Additional payment modes: In compliance with provisions of section 269SU read with section 295 of the Income Tax Act, 1961, we provide following additional payment modes in addition to normal NEFT and RTGS: (a) Unified Payments Interface (UPI) (BHIM-UPI) and (c) Unified Payments Interface Quick Response Code (UPI QR Code) (BHIM-UPI QR Code).
8. Credit control. Customer agrees to complete, sign and submit a standard Avantor credit application to Avantor Credit Control Department. Customer will provide, or make available to Avantor upon request, a certified true copy of its latest audited financial statements (or unaudited financial statements, if audits are not performed). Avantor agrees to keep such information confidential and to use it exclusively to evaluate and apply a credit score or rating to Customer for extension of credit purposes or pending transactions. Furthermore, Customer agrees to inform Avantor of any material adverse change in its business that would reasonably be expected (by an independent 3rd party) to negatively impact its outstanding or future payment obligations and the terms or conditions contained herein. A change shall include, but not be limited to, any change in Customer's credit rating as determined by any single major rating agency, including Standard & Poor's, Moody's, Fitch or Dominion Bond Rating Service.

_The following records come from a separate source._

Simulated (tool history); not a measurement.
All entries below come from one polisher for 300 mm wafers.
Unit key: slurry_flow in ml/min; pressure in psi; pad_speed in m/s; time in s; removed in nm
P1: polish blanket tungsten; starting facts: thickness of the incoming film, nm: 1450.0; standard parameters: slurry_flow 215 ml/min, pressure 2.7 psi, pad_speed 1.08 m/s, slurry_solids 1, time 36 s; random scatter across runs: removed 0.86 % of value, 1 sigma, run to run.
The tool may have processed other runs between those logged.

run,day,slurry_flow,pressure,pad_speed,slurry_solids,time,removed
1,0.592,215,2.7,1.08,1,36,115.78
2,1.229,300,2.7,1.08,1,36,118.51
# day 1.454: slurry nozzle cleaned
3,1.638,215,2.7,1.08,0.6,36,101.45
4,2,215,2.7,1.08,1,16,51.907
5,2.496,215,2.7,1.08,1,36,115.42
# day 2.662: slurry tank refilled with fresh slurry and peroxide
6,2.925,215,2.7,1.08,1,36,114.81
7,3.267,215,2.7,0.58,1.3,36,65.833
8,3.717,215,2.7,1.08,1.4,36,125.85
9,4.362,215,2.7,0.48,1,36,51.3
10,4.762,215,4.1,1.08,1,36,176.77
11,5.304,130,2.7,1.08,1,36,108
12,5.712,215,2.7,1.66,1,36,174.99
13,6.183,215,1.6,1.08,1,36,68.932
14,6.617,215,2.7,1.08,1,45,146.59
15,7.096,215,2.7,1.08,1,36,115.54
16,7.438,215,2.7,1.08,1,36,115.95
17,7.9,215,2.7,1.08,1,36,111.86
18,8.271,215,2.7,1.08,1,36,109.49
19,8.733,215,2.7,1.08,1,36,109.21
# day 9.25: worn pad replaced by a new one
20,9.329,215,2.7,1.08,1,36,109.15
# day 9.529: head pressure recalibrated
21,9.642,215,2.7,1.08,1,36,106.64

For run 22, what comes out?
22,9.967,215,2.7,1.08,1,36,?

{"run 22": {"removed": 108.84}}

9. Cancellation and Product Return Policy. Only for Products that do not meet the limited Product warranty set forth herein, Customer may either cancel or return Products in accordance with the following:
a) Customer may not cancel or modify an order without the prior written consent of Avantor, which may be withheld for any reason or no reason at all, and any changes may be subject to price adjustment and/or cancellation fees. Custom Products and Services are not cancellable. In the event Avantor consents to the cancellation of Custom Products, Customer shall reimburse Avantor for any and all goods or services that were procured by Avantor for the Custom Products, any works-in-progress for Custom Products, and any charges incurred by Avantor for the receipt or return of goods used to build Custom Product(s). If any Services hereunder are canceled or terminated, Customer will pay to Avantor the reasonable costs and expenses incurred by Avantor prior to receipt of notice of such cancellation, plus Avantor’s usual rate of profit for similar work. The minimum cancellation charge for Services is twenty five percent (25%) of the total Services price.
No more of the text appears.